Electric Vehicles: Not a fanboy thing - it's about saving money (and the planet)
Updated: 5 days ago
We were pleased to see the recent announcement by The Northland Regional Council (NRC) regarding its growing fleet of electric and hybrid vehicles. The 10-strong fleet is believed to be among the largest of any local authority nationally.
Regional councillor Justin Blaikie says the council currently has seven full electric vehicles (EV) and three plug in hybrid electric vehicles (PEHV). It also has a raft of 80 solar panels atop its Water St headquarters, installed three years ago, which help charge them.
Councillor Blaikie, who represents the council's Hokianga-Kaikohe constituency, says the NRC's foray into EV ownership began several years ago, driven both by the potential long-term financial savings – and environmental benefits – they offer.
He says the council's 20kW rooftop 'solar array' currently generates enough power to drive about 500 EV kilometres per day, cutting about $26,000 from the council's annual fuel bill. (To put the size of the roughly $50,000 array in perspective, a typical household solar system has a roughly 2kW capacity.)
Energywise NZ (EECA) estimates the cost of running an EV at the equivalent of around 30c a litre but like any asset purchase, you need to do your own sums and determine of an EV is right for you.
As advances in technology start to; reduce costs, increase the range of a battery charge and reduce the recharge time, an EV will become a more attractive and practical option for that next vehicle. Even at current prices, the cost of an EV can be more than offset by the annual savings in fuel and lower maintenance costs, especially if the annual distances covered are high.
While the range (on a battery charge) of an EV has been an issue for many of us, that is rapidly changing and the EV will soon be more than just an 'around town' option. The (more affordable) Renault Zoe now boasts a range of close to 300km on a single charge and the last time I looked you could source these new in NZ for around $40K. In addition, the number of rapid charging stations is increasing very quickly. Northland already has a number of public electric car charging stations, including several in Whangarei as well as at Kaiwaka, Dargaville and Kawakawa.
The Energy Efficiency and Conservation Authority (EECA) and national fast-charging network operator Charge.net.nz announced they will jointly fund a roughly $300,000 project to install five new charging stations in the Far North by mid-2018. Under a project dubbed ‘Northland’s Crimson Coast EV Highway’, the new stations will be installed in Kaikohe, Waipapa, Mangonui, Houhora and Waitiki Landing and will enable locals and tourists alike to travel the entire region in EVs.
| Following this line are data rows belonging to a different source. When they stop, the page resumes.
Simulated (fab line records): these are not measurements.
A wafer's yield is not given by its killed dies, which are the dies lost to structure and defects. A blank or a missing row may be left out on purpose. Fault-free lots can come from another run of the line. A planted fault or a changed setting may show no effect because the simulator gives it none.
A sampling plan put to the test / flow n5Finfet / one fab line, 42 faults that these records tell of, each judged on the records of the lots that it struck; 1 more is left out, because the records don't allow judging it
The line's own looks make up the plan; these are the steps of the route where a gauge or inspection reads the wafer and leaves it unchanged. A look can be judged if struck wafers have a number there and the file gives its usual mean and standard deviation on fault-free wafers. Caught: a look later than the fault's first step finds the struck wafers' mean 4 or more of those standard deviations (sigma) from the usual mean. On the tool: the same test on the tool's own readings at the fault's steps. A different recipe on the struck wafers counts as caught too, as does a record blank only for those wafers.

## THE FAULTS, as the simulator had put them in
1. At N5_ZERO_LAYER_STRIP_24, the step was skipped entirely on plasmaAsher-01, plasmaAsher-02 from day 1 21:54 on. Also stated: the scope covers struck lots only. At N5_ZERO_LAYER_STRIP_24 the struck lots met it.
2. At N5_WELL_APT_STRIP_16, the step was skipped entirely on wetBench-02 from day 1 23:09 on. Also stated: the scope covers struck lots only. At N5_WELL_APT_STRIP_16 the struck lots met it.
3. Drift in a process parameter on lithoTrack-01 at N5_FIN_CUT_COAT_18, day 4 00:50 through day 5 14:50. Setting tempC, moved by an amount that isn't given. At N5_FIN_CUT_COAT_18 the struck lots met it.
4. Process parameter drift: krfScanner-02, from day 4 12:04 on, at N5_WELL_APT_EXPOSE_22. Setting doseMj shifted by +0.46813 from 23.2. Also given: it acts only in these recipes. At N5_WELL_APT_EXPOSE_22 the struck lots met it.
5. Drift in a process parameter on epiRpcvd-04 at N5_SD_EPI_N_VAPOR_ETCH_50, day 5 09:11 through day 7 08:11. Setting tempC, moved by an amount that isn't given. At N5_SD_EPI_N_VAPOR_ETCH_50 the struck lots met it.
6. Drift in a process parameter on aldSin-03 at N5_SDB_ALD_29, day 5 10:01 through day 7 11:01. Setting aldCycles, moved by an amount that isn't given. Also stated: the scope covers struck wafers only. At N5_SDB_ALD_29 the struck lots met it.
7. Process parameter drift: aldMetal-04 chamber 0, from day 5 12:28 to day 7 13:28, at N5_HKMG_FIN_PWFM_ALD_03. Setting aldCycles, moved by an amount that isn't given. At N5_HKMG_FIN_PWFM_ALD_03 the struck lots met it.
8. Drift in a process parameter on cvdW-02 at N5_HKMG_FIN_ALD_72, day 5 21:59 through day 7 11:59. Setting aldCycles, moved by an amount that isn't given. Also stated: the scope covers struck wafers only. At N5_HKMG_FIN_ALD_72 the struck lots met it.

There has been a noticeable increase in 'volume' on the EV news front this year. There have been announcements from both Governments and major auto manufacturers regarding deadlines for phasing out the product of fossil fuel powered vehicles, some of the timelines seem astonishingly short but then let's not forget that it was only 10 years ago that Apple introduced the Smartphone to the World.